I know what you’re thinking and yes it’s true, my posts have gotten less frequent. Just when you think you have a routine in life, it gets interrupted. I’m not complaining in the least, in fact, the change I’m experiencing is a good thing. Frankly, I wouldn’t have it any other way. I guess that’s the way the whole durned human comedy keeps perpetuatin’ it-self, down through the generations, westward the wagons, across the sands a time until– aw, look at me, I’m ramblin’ again.

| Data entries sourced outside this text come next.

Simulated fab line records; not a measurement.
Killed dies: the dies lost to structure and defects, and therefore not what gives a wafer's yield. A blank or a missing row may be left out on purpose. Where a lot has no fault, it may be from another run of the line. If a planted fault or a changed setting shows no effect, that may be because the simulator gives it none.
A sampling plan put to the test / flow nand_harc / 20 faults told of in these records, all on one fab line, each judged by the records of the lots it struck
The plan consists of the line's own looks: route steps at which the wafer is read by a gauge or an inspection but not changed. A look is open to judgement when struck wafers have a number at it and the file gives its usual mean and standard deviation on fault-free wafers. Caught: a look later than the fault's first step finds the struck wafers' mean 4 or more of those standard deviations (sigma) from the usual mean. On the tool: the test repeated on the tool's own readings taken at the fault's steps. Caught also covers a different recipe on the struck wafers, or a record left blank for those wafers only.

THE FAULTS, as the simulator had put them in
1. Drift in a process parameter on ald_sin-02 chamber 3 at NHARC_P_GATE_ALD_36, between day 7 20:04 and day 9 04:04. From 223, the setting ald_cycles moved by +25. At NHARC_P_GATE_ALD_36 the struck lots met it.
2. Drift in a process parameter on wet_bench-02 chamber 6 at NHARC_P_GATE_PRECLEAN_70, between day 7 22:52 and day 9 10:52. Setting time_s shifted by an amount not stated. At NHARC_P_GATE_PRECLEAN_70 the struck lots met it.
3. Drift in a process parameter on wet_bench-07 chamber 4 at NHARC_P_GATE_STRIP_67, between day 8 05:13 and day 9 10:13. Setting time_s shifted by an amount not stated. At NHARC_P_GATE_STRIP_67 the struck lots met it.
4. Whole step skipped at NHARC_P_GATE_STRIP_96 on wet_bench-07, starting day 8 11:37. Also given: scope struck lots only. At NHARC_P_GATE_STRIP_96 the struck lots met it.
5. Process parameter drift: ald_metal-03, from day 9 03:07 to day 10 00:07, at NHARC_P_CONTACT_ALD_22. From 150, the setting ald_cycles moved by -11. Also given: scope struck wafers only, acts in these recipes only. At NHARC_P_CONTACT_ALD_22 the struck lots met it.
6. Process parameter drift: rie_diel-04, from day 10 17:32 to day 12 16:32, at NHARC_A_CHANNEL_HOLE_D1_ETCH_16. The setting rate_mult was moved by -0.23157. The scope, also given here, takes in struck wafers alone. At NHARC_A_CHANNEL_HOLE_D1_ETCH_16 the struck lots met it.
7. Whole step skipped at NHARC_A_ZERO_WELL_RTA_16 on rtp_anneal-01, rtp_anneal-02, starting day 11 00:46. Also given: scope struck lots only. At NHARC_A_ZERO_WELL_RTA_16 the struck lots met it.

So what does this have to do with roasted chicken and frankly Thomas Keller? Well, it’s not like I’ve stopped cooking, I’ve just found less time for blogging what I’ve been cooking. Do you ever have things you just forget? Let’s say you’ve actually accomplished the feat but when thinking back on it, you can’t remember the details? For me, trussing a chicken is one of them. I was flipping through my French Laundry cookbook and read the chapter entitled “the importance of trussing chicken” I realized that I needed a video aid so when I went to the google machine, the video that popped up was a Thomas Keller instructional on making a roasted chicken.
After going through trussing technique (which is dead simple) he showed what I thought to be an incredibly easy recipe. Roasted chicken is something that I’ve had many times, but it’s only been truly great maybe 3 of those times. This recipe, which is now part of my culinary arsenal, gets on that list as the 4th great roasted chicken.
I didn’t take many photos, just the one with my iphone but the technique is simple. You season and truss the chicken and then plop it on top of the veggies and roast for an hour. No mess, one pan and it’s freakin awesome.